On 04 Jan 2017, at 18:59, John Clark wrote:

On Wed, Jan 4, 2017 at 11:31 AM, Bruno Marchal <marc...@ulb.ac.be> wrote:

​ ​>> ​I say matter is always needed to make a ​calculation you keep pointing out this textbook or that textbook in an effort to prove me wrong.

​> ​because those textbook explain what is a computation, without assuming anything physical,

​It is insufficient to explain what a computation is, what is needed is an explanation of how to perform a calculation. In textbooks on arithmetic it will say something like "take this number and place it in that set" but how do I "take" a number and how do I "place" it in a set without matter that obeys the laws of physics?

By using the representation of finite sequence of number by a number, for example by using Gödel's numbering based on the unique decomposition of number into prime factors. Then taking a number from that list is realized by their divisibility properties. I can give more detailed, but you can consult a textbook. The fact is that a universal digital machine cannot distinguish from its first person perspective if she is run by a computation from a block-physical- universe or from a bloc-computational-structure like elementary arithmetic.





In fact who is that textbook talking to if it's not a collection of atoms that obeys the laws of physics.
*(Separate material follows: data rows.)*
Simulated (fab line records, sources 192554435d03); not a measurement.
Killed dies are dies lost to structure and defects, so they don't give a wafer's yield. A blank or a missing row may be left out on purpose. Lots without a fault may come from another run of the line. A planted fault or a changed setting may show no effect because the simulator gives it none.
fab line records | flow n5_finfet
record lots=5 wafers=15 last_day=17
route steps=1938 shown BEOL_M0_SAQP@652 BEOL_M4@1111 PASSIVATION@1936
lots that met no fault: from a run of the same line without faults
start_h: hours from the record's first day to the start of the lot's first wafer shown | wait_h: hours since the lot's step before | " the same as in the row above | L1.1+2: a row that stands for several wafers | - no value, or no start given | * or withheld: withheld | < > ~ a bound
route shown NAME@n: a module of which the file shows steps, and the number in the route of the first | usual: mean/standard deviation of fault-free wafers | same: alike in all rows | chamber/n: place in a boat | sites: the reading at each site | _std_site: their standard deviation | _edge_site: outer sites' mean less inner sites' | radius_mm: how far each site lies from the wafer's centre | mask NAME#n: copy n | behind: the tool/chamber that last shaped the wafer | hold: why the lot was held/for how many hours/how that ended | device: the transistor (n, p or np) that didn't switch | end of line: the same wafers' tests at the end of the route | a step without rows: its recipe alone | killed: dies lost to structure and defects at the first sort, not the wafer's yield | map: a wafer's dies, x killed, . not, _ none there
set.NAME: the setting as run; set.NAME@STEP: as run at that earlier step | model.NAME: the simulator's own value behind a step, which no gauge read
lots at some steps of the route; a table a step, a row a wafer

That is a confusion of level. When I say that the computation are realized in elementary arithmetic, I point to a fact which does not depend on the existence of matter or any physicalness. Now, relatively to us, we will express such fact through books, but as far as we know such books can be first person appearance, and those can be proved to exist, in the internal (to arithmetic) relative way in elementary arithmetic, and that is all what count for my point.




And I still don't see how you can be blithely talking about the set that contains all true mathematical statements and no false ones when you must know there is no way to construct such a set even in theory.

That set cannot be defined in arithmetic, but admit a simple definition in set theory or in analysis. The whole chapter of mathematical logic known as recursion theory studies and classifies the degree of unsolvability of such set. The partially computable one are the so-called Sigma_1 set, and the non computable are the Pi_1, Sigma_2, Pi_2, ... Sigma_i, Pi_i, ... Again this is explained in all good books. All you need to be able to define non-computable sets of numbers is the excluded middle principles, and we do this all the time in many branches of math. We can tlak about the set of total computable functions, despite their set of descriptions is also not computable.



​> ​"The hell with the antic greeks" was also the motto of the catholic teachers I met. The tabula rasa on theology is where gnostic atheists and institutionalized religious fundamentalist match perfectly.

​Oh dear, we're back to that again. Now where did I put my rubber stamp, I know it's around here somewhere.... oh there it is:​

Wow, calling a guy known for disliking religion religious, never heard that one before, at least I never heard it before I was 12.

It is just a fact.

By mocking the possibility of doing theology in the scientific way, the gnostic-atheists (believers in a Primary Physical Reality and believer in the zero personal gods theory) maintain the field in the hands of the clericals and institutionalized religions, making it impossible to transform the Period of Enlightenment. This shows that among the atheists, the non agnostics one (the gnostics) side with the institutionalized charlatan again the coming back of the field in Science, where it was born. They are de facto allies of the Churches.

You might read the book by Daniel E. Cohen "Equation from Gods Pure Mathematics and Victorian Faith(*)" to see that even the "modern" mathematical Logic is born from theological questions and the will of making theology coming back to science, by Unitarian mathematicians who were tired of the imposed Trinitarian view. The main people here where Benjamin Peirce (the father of Charles S. Peirce), Augustus de Morgan, George Boole, and even Lewis Carroll (Charles L. Dodgson). Then, later, the mathematicians put some pressure to hide this theological motivation in the process of making mathematics itself into a profession in the 19th century. Note also the irony, given that the canonical theology of the Universal Machine, due to incompleteness is more Trinitarian-like (3 main hypostases) than Unitarian, but the early logicians could not foreseen the incompleteness of the universal machine and the Löbian machine. It is incompleteness which introduces the modal nuances of provability which separates the hypostases (cf p, []p, []p & p, []p & <>t, etc.).

Bruno


(*) The Johns Hopkins University Press, 2007.